Though git log do not show those two extra logs shown in git reflog

enter image description here

So, now my questions are ---

  1. What is the correct way to revert changes in some files(not all the files previously committed) and push it again?

  2. What is the advantage of using the commands that I issued in the question while resetting if I have to force the push?

  3. After issuing git reset --soft HEAD~1 , I could have unstaged the changes> made new changes>commited> forced the push.

  4. Why do I always need to force the changes? I understand that the Heads have diverged, but isn't there any other way to gracefully do this?

How can I understand the concepts, I am new to git and self learning it.


Solution

  • First, direct (although not all that useful) answers to your direct questions:

    1. What is the correct way to revert changes in some files(not all the files previously committed) and push it again?

    There isn't one. That is, there is no one single correct way to do this. There are many different correct ways to do this.

    1. What is the advantage of using [git reset --soft] if I have to force the push?

    If this produces the commit graph you like, that's a way to produce the commit graph you like.
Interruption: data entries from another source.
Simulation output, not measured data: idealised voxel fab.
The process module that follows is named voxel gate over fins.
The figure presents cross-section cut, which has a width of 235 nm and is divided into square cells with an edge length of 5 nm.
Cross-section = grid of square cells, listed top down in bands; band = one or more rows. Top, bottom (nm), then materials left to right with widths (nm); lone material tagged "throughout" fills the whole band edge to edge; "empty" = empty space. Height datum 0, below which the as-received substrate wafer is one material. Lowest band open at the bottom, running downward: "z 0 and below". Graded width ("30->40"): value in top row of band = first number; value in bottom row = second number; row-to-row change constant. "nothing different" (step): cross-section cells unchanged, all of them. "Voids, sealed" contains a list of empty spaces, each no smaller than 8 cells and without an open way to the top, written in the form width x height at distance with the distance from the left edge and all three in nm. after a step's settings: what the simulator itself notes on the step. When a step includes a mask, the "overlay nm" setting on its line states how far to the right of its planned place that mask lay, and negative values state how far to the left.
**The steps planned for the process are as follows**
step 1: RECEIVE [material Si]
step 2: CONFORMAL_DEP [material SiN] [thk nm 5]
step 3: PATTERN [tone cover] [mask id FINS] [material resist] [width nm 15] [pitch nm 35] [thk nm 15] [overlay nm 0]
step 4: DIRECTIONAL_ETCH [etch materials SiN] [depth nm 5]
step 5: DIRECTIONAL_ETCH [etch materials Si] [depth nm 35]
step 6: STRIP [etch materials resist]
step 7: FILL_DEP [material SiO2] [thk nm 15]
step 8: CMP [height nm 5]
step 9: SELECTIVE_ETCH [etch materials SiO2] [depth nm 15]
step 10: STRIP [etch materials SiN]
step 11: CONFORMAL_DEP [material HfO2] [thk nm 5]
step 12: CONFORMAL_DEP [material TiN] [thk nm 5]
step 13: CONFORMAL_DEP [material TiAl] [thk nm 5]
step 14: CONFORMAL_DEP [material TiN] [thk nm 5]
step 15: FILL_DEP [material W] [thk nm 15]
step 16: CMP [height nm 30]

    1. After issuing git reset --soft HEAD~1, I could have unstaged the changes> made new changes>commited> forced the push.

    This is not a question. It is a statement (and a true one).

    1. Why do I always need to force the [push]?

    You don't always need to; you do for these cases because you're deliberately asking some other Git repository to throw away some commit(s).

    Key concepts

    How can I understand the concepts?

    The key here is that Git is not really about files—though it stores files—nor about branch names, though it uses branch names. Git is really about commits.

    Each commit stores files. In fact, each commit stores a complete snapshot of all files. The files inside these snapshots, however, are in a special, read-only, compressed and de-duplicated format, that only Git itself understands. None of the other software on your system can make any sense of these files. (Note that the de-duplication means that it's OK that every commit stores a copy of every file, because most commits just re-use most of the files from some other commit, so that these multiple copies take almost no extra space.)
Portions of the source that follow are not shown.